As we leave behind a disastrous 2020, we enter into 2021 with hope. But a word of caution – unless we can sew together the lesions that divide our country, it looks to be another challenging year. 

On January 6, America and the rest of the world witnessed a most shocking and heartbreaking scene. On a day we should have been celebrating Georgia’s decision to choose a Black and a Jewish senator, Domestic Terrorists invaded our US Capitol and riotous mobs raised the Confederate flag parading it throughout the halls and chambers.   

These people are not “patriots” – they are white supremacists and neo-Nazis.    

The Confederate flag has never flown inside the US Capitol – not even during the Civil War. And yet this flag, this symbol of hatred and repression, as of today, continues to fly all year long in our Eureka Springs cemetery.   

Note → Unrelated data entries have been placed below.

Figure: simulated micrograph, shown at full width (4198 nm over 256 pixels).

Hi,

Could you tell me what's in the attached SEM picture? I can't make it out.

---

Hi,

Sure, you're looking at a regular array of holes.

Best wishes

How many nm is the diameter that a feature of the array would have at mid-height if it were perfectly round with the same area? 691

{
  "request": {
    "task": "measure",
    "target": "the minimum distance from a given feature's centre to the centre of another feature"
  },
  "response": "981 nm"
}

The US went to war against the Confederacy. Why do the Cemetery commissioners still think it is a good idea to display this divisive symbol that magnifies such an ugly chapter in American history? Ask them.  

Kathy Attwood   

2 COMMENTS

  1. Ask them what? Why do the Commissioners continue to support the Confederate Battle flag flying in our city Cemetery? While, if you did get an answer at all, it will probably be the typical run around that the flag represents Southern nobility and an honor to the memories of the soldiers who waged war against the United States. When truth is that these commissioners are either intimidated by right wing neo-Confederate extremists who tout the nobility of the lost cause–or the commissioners themselves have a deep sympathetic streak in their hearts for the flag despite all the divisiveness it represents today, sweeping slavery and everything associated with it quietly under the rug..

  2. The letter writer asks, “why do the Cemetery commissioners still think its a good idea to display this divisive symbol?” I have two theories about it. First, I think that the Cemetery commissioners are intimated by these neo-Confederate right-wing extremist people who continue to propagate the idea that the Confederacy was a noble cause. Secondly, and highly probable is that these commissioners possess a personal sympathetic streak in their hearts for the Confederacy, including its flag, and everything it represents today, sweeping white supremacy and slavery quietly under the rug.